Skip to content

Backend architecture

The Alcoves backend is a pure JSON API written in Go. It runs as a single binary against PostgreSQL, a Dragonfly/Redis-compatible queue, and either local or S3 blob storage. It serves no HTML — the Nuxt frontend is a separate process that proxies /api/** and /s/** to this service.

If you are contributing a new feature, adding a service, or debugging a production issue, this page gives you the mental model you need: how the process boots, how auth and library access are enforced before your handler runs, how async work is queued and tracked, and where the extension points are.

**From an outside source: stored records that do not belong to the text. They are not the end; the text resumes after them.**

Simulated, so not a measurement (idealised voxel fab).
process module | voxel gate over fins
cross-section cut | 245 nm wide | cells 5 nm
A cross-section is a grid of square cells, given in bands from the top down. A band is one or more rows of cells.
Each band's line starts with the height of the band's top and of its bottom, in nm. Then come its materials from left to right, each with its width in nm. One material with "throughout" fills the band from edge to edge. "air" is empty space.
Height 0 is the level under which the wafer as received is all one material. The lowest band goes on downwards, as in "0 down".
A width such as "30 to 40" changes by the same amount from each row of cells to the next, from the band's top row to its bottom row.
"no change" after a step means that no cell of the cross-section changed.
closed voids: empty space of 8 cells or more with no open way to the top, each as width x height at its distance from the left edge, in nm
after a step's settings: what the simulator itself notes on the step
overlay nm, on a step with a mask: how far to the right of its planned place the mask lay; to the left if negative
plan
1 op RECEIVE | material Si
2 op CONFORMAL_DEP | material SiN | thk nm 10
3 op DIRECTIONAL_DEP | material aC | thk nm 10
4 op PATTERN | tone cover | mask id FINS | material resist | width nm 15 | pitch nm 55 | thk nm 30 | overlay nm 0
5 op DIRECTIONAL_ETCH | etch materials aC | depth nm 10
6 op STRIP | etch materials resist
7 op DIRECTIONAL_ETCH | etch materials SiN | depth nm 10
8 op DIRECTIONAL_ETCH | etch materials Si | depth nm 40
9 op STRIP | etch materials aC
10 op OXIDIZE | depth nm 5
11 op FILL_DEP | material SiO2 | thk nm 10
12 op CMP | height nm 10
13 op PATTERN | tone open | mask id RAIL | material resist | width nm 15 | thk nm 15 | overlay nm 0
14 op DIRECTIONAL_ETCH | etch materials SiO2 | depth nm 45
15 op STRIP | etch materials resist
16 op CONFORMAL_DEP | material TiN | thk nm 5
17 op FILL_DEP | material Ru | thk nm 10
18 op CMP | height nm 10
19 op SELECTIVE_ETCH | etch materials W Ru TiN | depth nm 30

For the overall system topology, see Architecture. For environment variables and operator configuration, see Configuration.


LibraryRole
Echo v4HTTP framework, routing, middleware
GORM + gorm.io/driver/postgresORM over PostgreSQL
Goose v3SQL migrations (embedded, applied at startup)
AsynqRedis-backed async job queue and inspector UI
govips (libvips)Image processing (CGO)
onnxruntime_goCPU-only ONNX Runtime bindings for face, object, and audio ML
golang.org/x/oauth2Google OAuth2
coder/websocketWebSocket for the real-time activity feed
miniredis v2In-process Redis for tests

Native dependencies shipped in the Docker image: libvips, ffmpeg, the ONNX Runtime shared library, and the whisper-cli binary from whisper.cpp.


The entire process is wired in strict dependency order in backend/cmd/server/main.go. A contributor adding a new service or route edits this file.

  1. Load config — read and validate all ALCOVES_* environment variables. Startup aborts immediately if ALCOVES_SESSION_SECRET is missing; it is the only required field.

  2. Connect to the database — open the GORM PostgreSQL connection with a bounded connection pool (MaxOpenConns=25, MaxIdleConns=5). GORM never manages foreign-key constraints; the schema is owned entirely by Goose migrations.

  3. Apply migrations — run all pending Goose SQL migrations from the embedded migrations.FS before any handler is registered. Startup aborts on failure. This is what makes a rolling Kubernetes deployment auto-apply schema changes: the first api pod to start applies the migration; later pods see it as already applied.

  4. Construct services — in dependency order:

    • Auth service (AES-GCM cookie crypto)
    • Library access service (RBAC)
    • Files service, settings service (single-row app_settings cache)
    • Storage driver + service
    • Asynq client and inspector
    • Activity bus (Redis pub/sub) and activity hub (in-process WebSocket fan-out)
    • All media and ML services: face detection, object detection, video proxy, transcription, audio detection, waveform, moment export, file hashing, image proxy
  5. Pre-fetch ONNX models (mode=all|worker) — a background goroutine calls EnsureModels for face and object detection. Non-fatal: logs a warning on failure and the first job will block while the model downloads lazily.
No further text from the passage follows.